Finding ID Version Rule ID IA Controls Severity
V-258954 VCSA-80-000287 SV-258954r934520_rule Medium
The KEK for a vSAN encrypted datastore is generated by the Key Management Server (KMS) and serves as a wrapper and lock around the Disk Encryption Key (DEK). The DEK is generated by the host and is used to encrypt and decrypt the datastore. A shallow rekey is a procedure in which the KMS issues a new KEK to the ESXi host, which rewraps the DEK but does not change the DEK or any data on disk. This operation must be done on a regular, site-defined interval and can be viewed as similar in criticality to changing an administrative password. If the KMS is compromised, a standing operational procedure to rekey will put a time limit on the usefulness of any stolen KMS data.
VMware vSphere 8.0 vCenter Security Technical Implementation Guide 2023-10-11


Check Text ( C-62694r934518_chk )
If vSAN is not in use, this is not applicable.

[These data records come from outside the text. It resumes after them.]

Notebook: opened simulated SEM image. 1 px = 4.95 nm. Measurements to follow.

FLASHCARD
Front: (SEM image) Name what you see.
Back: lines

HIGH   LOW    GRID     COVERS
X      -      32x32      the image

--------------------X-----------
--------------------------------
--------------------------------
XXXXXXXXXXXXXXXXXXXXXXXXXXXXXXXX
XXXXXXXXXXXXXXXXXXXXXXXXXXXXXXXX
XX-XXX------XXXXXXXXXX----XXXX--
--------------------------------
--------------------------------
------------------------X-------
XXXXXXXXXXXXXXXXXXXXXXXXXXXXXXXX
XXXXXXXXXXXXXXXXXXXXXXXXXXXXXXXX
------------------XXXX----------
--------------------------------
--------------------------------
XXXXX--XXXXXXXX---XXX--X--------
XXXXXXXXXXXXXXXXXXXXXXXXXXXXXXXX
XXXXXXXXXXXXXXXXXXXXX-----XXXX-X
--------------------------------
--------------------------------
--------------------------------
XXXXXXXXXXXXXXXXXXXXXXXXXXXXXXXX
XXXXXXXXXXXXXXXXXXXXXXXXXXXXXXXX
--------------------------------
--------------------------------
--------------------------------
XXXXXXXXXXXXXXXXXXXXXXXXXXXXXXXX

Interview the system administrator (SA) to determine that a procedure has been put in place to perform a shallow rekey of all vSAN encrypted datastores at regular, site-defined intervals.

VMware recommends a 60-day rekey task, but this interval must be defined by the SA and the ISSO.

If vSAN encryption is not in use, this is not a finding.

If vSAN encryption is in use and a regular rekey procedure is not in place, this is a finding.
Fix Text (F-62603r934519_fix)
If vSAN encryption is in use, ensure that a regular rekey procedure is in place.